Seth Ginther, a lawyer with the U.S. Industrial Pellet Association, insists the pellet industry is not responsible for environmental damage. But he acknowledged that private landowners are free to do what they wish, including cut down whole trees on their land.
And in the South, where nearly 90 percent of land is privately owned, there is no law on the books requiring landowners to grow those trees back.
Dozens of biomass facilities have been built in the South. There are currently two in Louisiana, with eight more planned, according to Quaranda.
With a permit to build roads for logging in a protected area of the Atchafalaya pending approval from the Army Corps of Engineers, Dean Wilson worries he’s just seen the beginning of a decades-long battle to protect the woods he’s been looking after since the 1980s.
Now Wilson is trying to employ the same tactic he used when he found out retailers were selling cypress mulch taken from the Atchafalaya.
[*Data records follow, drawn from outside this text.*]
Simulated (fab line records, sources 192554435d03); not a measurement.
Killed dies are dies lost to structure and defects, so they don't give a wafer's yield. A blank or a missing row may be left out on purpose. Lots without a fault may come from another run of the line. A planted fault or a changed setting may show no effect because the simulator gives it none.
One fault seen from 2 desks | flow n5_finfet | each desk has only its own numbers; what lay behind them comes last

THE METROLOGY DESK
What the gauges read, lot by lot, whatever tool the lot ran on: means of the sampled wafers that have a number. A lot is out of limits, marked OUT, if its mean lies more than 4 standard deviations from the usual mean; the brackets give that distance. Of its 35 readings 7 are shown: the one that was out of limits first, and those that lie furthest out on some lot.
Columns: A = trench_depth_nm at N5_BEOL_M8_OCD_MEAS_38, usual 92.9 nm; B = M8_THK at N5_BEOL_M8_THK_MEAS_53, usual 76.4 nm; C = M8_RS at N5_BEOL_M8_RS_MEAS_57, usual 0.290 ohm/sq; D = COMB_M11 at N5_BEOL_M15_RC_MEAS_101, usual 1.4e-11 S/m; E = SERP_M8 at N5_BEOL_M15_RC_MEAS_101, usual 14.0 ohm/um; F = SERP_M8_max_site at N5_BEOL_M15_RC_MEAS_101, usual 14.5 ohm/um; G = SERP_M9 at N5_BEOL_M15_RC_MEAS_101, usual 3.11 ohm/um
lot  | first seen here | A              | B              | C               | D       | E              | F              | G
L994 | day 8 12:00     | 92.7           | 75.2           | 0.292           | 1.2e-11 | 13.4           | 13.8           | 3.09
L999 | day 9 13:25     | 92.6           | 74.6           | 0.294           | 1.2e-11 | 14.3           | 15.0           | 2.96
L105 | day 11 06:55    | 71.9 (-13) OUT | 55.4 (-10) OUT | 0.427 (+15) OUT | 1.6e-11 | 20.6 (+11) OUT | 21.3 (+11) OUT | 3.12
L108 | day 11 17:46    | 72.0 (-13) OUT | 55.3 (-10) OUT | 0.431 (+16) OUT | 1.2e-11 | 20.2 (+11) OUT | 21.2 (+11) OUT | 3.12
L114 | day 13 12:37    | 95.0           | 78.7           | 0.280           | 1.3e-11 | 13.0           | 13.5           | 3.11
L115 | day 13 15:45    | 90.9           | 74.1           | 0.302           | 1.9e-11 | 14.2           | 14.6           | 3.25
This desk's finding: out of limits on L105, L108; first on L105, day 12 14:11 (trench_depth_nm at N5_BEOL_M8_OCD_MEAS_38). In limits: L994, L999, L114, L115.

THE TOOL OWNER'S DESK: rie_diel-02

Working with European environmentalists from groups such as Birdlife and Friends of the Earth, Wilson is attempting to establish a chain of accountability — from a Louisiana tree to a European light bulb.
He knows regulations are unlikely to become more protective in Louisiana, so he and others are hoping that, by showing Europeans where their supposedly renewable energy is coming from, they can persuade the European Commission's energy division to reconsider how it treats biomass as a renewable energy source. If it does, environmentalists hope that will effectively kill the market for wood pellets in the South.
But this time around, establishing a chain of accountability will be harder for Wilson. When companies were logging for cypress mulch, he could find bags of the mulch branded with company logos in his local Walmart.
Now it’s hard to even find out who owns the massive biomass factories and storage facilities surrounding Baton Rouge. And the wood isn’t going to Walmart — it’s going thousands of miles away to highly guarded power plants in remote parts of Europe.
“With the cypress mulch, we managed to find the trucks and the bags and take pictures,” Wilson said. “This time we don’t have that. It’s going into a black hole.”